Investing.com - The dollar retained gains against the yen in Asia on Thursday, while the Aussie staged a sharp rebound on jobs data following the Fed move to hike rates as expected for the first time in a year.
USD/JPY changed hands at 117.61, up 0.50%, while AUD/USD rose 0.19% to 0.7421.
Australia reported jobs data for November with employment change figures showing a massive jump of 39,100 jobs, handily beating an expected 20,000 gain under a participation rate of 64.6%, higher than the 64.5% seen, and an unemployment rate ticking up to 5.7% from 5.6%.
Overnight, the dollar rose on the Fed's unexpectedly hawkish tone -- it announced three likely rate increases next year, in addition to today's boost.
The U.S. dollar index, which measures the greenback against a basket of currencies, rose 0.35% to 102.39, up to the highest level since 2003.

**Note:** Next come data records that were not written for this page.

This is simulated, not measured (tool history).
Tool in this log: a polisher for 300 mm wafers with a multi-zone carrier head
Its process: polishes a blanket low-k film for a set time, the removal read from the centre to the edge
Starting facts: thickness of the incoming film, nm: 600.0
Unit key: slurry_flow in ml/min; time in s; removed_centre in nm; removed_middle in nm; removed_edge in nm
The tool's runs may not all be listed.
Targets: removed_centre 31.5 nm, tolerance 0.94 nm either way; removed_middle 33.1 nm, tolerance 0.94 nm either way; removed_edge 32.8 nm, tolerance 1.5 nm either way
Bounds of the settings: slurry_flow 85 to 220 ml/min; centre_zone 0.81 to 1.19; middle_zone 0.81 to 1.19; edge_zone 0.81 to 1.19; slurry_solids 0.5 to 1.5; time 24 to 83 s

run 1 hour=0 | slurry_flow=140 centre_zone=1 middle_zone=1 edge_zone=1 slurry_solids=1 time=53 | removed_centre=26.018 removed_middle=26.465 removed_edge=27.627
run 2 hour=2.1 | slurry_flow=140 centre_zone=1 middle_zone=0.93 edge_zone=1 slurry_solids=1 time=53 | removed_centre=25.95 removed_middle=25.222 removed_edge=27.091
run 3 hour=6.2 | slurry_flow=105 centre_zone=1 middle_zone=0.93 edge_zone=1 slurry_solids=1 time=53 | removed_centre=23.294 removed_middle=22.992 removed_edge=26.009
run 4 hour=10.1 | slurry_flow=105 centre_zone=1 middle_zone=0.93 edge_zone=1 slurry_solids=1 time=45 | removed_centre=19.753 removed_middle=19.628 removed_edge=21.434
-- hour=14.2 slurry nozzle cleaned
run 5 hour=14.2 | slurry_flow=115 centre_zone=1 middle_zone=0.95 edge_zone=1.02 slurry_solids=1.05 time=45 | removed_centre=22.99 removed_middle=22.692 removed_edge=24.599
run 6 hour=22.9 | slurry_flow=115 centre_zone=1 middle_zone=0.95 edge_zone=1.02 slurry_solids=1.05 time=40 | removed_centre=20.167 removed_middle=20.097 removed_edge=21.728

The stronger currency comes against a backdrop of plans by President-elect Donald Trump to cut taxes and ramp up spending on infrastructure, with investors particularly keen to hear comments from Fed Chair Janet Yellen and eye Treasury yields, which rose sharply to around 2.576%, after trading in a 2.424% to 2.585% range. The earlier high levels were last seen in late September 2014.
Yellen in a press conference emphasized that the changes were only "a very modest adjustment in the path of the Federal Funds Rate" that involved "changes by only some of the participants."
Yellen noted that "some of the participants but not all of the participants did incorporate some assumption of a change in fiscal policy into their projections," and this "may have been a factor that was one of several that occasioned the shifts."
"But I want to emphasize that the shifts that you see here are really very tiny," Yellen said. She added that While the labor market remains solid, the Fed was "not seeing evidence in labor markets of very substantial upward pressures on labor that could signify extreme shortages of labor that could propel inflation higher in a very rapid way, and inflation is still operating below our objective."